Wednesday, 11 May 2016

nods and winks

All writers do it.  Inside jokes and appreciative nods.  In my last book, my wife inspired the name for a grand airship.  The scientific theory explaining the root of the tale is named for two of my favourite classic SF authors.  One of the businesses on a bustling street is apparently owned by a good friend (or his alternate Earth counterpart).

But, musing off the top of my melon here, when do "nods" become some flavour of "plagiarism"?  I recently heard tell of an author that named a planet "Trantor", supposedly as a nod to Isaac Asimov and his "Foundation" works.  My first kneejerk reaction was "nice".  Then I began to wonder.  Naming a planet after a famous planet has a whiff of someone attempting to bask in reflected glory. Even if the moment is "lampshaded" between the characters, referencing Asimov and explaining the name choice, it still feels a case can be made of the author glomming a little free street cred from the SF Grand Master.

Is that what I did when I cited the "Laumer-Leinster Theory"?  It wasn't my overt intention.

Or am I making far too big a pile of rocks from a few pebbles?

Another aspect of sly references and nods is whether they are plot-crucial or not.  Well, they certainly should not be crucial.  Nobody had to be familiar with the works of either Leinster or Laumer to understand the flow of my book.  I hope this other author wasn't so crass as to expect every reader to immediately recognize "Trantor" and therefore be able to appreciate subsequent plot points.

I recently read a pile of skunk vomit disguised as a book.  My great guilt is that I finished the thing.**  This author does nothing but reference other works; songs, movies, books, games.  A paragraph does not go by without such a mention.  I guess these weren't "nods", per se.  This guy hung his entire story on the reader being as savvy as himself for 1980's (predominantly) pop culture.  Damn, it was bad writing.
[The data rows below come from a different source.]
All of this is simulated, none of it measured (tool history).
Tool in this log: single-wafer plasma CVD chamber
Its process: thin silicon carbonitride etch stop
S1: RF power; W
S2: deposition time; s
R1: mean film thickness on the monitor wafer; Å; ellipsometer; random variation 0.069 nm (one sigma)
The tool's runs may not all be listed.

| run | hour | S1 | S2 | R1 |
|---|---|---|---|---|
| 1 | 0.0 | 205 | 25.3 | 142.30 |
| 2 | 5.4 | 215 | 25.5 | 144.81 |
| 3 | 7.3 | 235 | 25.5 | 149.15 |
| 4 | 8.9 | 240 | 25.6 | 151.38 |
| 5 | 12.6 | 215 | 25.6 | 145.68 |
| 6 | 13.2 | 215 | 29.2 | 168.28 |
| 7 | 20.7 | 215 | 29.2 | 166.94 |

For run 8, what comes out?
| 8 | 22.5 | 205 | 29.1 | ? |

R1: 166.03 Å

I reckon, whether it's a clever inside joke or wholesale borrowing, as long as the oblivious reader's experience isn't diminished, then the reference is probably A-OK.  A baseline of enjoyment has to be maintained.  Every reader should hopefully get an "A" experience.  The reader who gets the nods and winks has an A+ ride.

**I won't go into names and titles, to keep the discussion on track.  Someday I may start reviewing books here.  Then names will be named.